Anyone who has worked for a mortgage company in the last 8 months knows that any phone call that starts with the person asking, “Do you have a second?” or “Do you have a moment?” knows that the call will last significantly longer. In fact, studies of mortgage banks telephone call volume for the first two months of 2008 was 36% higher, and calls lasted 18% longer, than the same period of 2007. OK, I just made that up, but sometimes it seems that way. Everyone is spending more time talking to their customers, working on harder problems, etc., but it appears that fortunately the loan limit questions are tapering off, for better or worse.
Speaking of harder problems, no wonder they could never figure out how to get off of Gilligan’s Island.

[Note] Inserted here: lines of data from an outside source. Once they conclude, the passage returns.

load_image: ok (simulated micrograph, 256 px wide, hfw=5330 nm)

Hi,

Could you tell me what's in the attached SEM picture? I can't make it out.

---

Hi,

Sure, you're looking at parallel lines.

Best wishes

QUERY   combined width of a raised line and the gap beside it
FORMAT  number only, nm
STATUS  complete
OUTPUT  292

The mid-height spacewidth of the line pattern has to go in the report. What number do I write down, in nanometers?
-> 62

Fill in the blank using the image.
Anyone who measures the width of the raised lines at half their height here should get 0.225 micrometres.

There is no news today, aside from CNBC report of Elliot Spitzer’s resignation, so eyes will be on the stock markets coming off of yesterday’s big gains – the largest percentage in 6 years. The 10-yr is back down to the high 3.50’s, but 30-yr mortgage prices are better by roughly .375 in price. Yesterday’s announcement by the Fed that they will accept agency and AAA-rated non-agency securities as collateral and will lend Treasuries for 28 days instead of the usual overnight period should help mortgages, and even jumbo mortgage-backed securities. In addition, the market is still giving a 60% chance that the Fed will reduce interest rates by 75 bps at next Tuesday’s meeting.
Intermediate ARM prices got you down? This came from Fannie’s trading desk:
In the last week, we’ve seen (prices) on ARMs collapse relative to their fixed-rate counterparts…. the rate on a 5/1 Hybrid had been running at 1% or more below the 30yr fixed rate, but over the past week, that spread has collapsed to 0.125% or even flat to 30yr fixed…Large supply and overall deleveraging by accounts appear to be the culprits of this underperformance of ARMs.
CitiMortgage, due to Fannie Mae’s changes to the DU Agency SISA program, made changes to their Portfolio products effective March 15th. Their DU/LP Agency SISA program will be subject to parameters such as, “Investment Properties no longer permitted,” “3/1, 5/1, 7/1 and 10/1 Libor Arm products will be available with a 10 year I/O period only,” “DTI has been reduced to a maximum of 45%,”, and several changes to their FICO and LTV bands. The minimum FICO for all loans originated for Citi’s Portfolio, except Community Lending products, will be 590. This includes Expanded Lending and any underwriting exceptions that remove loans from eligibility for sale.